AccountsIQ Chosen by Global Construction Group for its Extensive Consolidation and Reporting Capability
When the Irish construction market began to contract during the economic crash in 2008, Dublin-based construction consultancy Linesight (formerly Bruce Shaw) made a brave move to leverage its strong reputation with large international clients by growing its operations overseas. This strategy proved very successful. The group now has operations in over 40 countries, but this required major enhancements to its business infrastructure. The group’s existing financial software was expensive to maintain and cumbersome to implement for new offices overseas. The software was fast-becoming an expensive bottleneck and had also proven itself poor in adapting to the accounting and reporting needs of a multi-company, multi-jurisdiction enterprise.
It was Finance Director Paul Kehoe’s job to find a finance application for Linesight, which could be quickly deployed in new locations and deal with the more complex accounting requirements of the group – consolidations, intercompany, multiple currency accounting, project costing and billing.
Finding software to suit a fast-emerging business
Specialist ERP consultants were appointed to run the selection exercise. An ERP was selected and the firm started its implementation when it emerged that, like the existing software, it was too cumbersome and in fact not a good fit for a growing mid-sized international business with a central finance hub. Ability to integrate with existing systems also became an issue as well as tailoring to allow for reporting across multiple jurisdictions. It was at this point Kehoe decided to look elsewhere and came across cloud-based accounting software, AccountsIQ.
When we first expanded into new markets, the offices were running off spreadsheets because we couldn’t get them set up quickly enough. With AccountsIQ, this is so simple to do centrally. From our shared service centre, we can set up a new entity quickly and get it integrated with the others. Larger or smaller systems wouldn’t handle this so well. Paul Kehoe, Finance Director, Linesight.
Tony Connolly, CEO of AccountsIQ, comments, “A problem for many growing businesses is that legacy desktop solutions were not designed to meet the challenges faced by companies operating in multiple countries and in multiple currencies. ERP systems are often too complex for individual subsidiaries or branches, while lower end systems that are easier to use cannot handle the complexities of consolidating results in multiple currencies.”
Meeting multi-company needs
Linesight’s business is organised in regional lines resulting in sub-groups within the group. Also, different divisions offer different areas of service and expertise. Many of Linesight’s projects include the collaboration of various divisions, regions and subsidiaries resulting in complex, inter-company transactions. Kehoe adds, “AccountsIQ allows us to post an invoice and re-charge it in a very streamlined way. It simplifies the whole process.”

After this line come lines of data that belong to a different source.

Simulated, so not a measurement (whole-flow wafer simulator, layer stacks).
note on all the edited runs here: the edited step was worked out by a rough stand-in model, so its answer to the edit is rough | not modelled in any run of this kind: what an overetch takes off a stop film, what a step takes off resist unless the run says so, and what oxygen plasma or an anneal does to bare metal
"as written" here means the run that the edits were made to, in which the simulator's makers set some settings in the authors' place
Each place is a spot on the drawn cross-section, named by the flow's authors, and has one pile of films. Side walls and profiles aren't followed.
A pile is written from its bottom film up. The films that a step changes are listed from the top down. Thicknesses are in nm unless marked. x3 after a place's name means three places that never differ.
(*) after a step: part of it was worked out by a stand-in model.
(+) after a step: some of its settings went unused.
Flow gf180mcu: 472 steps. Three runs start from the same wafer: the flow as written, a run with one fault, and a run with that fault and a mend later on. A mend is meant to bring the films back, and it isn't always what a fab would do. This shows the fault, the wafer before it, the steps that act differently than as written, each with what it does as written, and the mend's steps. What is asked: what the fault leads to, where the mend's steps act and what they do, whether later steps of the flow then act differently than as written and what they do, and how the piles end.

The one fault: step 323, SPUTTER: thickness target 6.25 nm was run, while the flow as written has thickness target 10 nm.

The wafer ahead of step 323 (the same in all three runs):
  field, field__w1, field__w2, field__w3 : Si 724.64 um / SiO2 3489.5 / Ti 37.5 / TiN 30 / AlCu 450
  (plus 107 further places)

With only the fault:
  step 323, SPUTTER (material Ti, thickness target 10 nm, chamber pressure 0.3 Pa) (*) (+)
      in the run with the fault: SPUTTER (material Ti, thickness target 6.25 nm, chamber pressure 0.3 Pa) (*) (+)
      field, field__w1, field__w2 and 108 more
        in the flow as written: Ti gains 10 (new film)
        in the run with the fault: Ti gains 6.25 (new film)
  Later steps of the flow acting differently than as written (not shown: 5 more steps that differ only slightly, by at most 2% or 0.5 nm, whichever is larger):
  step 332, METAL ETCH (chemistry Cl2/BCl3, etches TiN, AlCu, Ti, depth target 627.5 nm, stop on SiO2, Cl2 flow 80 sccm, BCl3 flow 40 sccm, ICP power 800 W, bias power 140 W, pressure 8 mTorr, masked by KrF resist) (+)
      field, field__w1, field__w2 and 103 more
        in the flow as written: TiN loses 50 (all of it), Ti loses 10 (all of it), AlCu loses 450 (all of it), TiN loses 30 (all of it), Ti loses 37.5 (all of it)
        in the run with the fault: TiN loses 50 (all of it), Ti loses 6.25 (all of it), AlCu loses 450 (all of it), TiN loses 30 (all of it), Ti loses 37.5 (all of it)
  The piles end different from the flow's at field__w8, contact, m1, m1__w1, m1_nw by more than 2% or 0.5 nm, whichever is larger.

Previously, Linesight had been running consolidation reports in Excel, which was criticised by its auditors. Now, AccountsIQ has been configured to produce consolidation reports, analysed by location and business line, right down to project level. Performance across The Americas, Europe, Asia Pacific and the Middle East can be monitored at a local level in local currencies and yet reported in a consistent way at group level, automatically handling inter-company charges, revaluation reserves etc.
Kehoe adds, “In a high growth business, new income streams are a challenge; you need to track them separately but also as part of the contribution from the overall region. AccountsIQ allows us to tag our income and expenditure in a way which provides really useful management information from a range of aspects.”
Accounting for projects
Linesight’s core business is quantity surveying. As a business that invoices at critical points over the course of a project, a system which supports Revenue Recognition is important. Under GAAP principles, generally, revenue is recognised only when a specific critical event has occurred and the amount of revenue earned is measurable. AccountsIQ allows income to be recognised over the lifetime of the project (in Linesight’s case usually 18-24 months) as the work is delivered rather than as it is invoiced, while tracking the real cost of delivery so that profitability of projects, business lines and locations can be easily monitored throughout each project’s lifecycle.
Linesight uses a timesheet recording application which was part of its specialised construction project management system and this has been fully integrated with AccountsIQ. This passes time records by project, which are valued at the rates in AccountsIQ and used for valuing Work in Progress. Expenses and outlay are also tracked against projects. Projects are billed and invoices raised from AccountsIQ as project milestones are reached and WIP and deferred revenue postings are automatically created at the end of each month. Future earnings are also tracked so that expected results can be projected.
The finance team is currently focusing on exploring the software’s Business Intelligence (BI) capability, designing report packs for the board and introducing MIS dashboards. Kehoe says, “At present we use AccountsIQ’s Excel Add In for producing a Board report. We have a suite of reports which all appear beautifully when you click a button. It was an extremely useful feature which kept things running smoothly when we first implemented the software. Now we are starting to explore the BI capabilities inbuilt in the software itself.”
Linesight plan to integrate AccountsIQ with Concur for processing and approving expense claims for professional staff. Further development may also take place around integrating with Salesforce and possibly other business systems. Kehoe explains,
It is AccountsIQ’s ability to keep pace with our rate of growth which has been the most measurable benefit to us. It not only makes the process of on-boarding a new business straightforward, the system’s flexible coding structure makes the process of adding and monitoring new income lines simple.”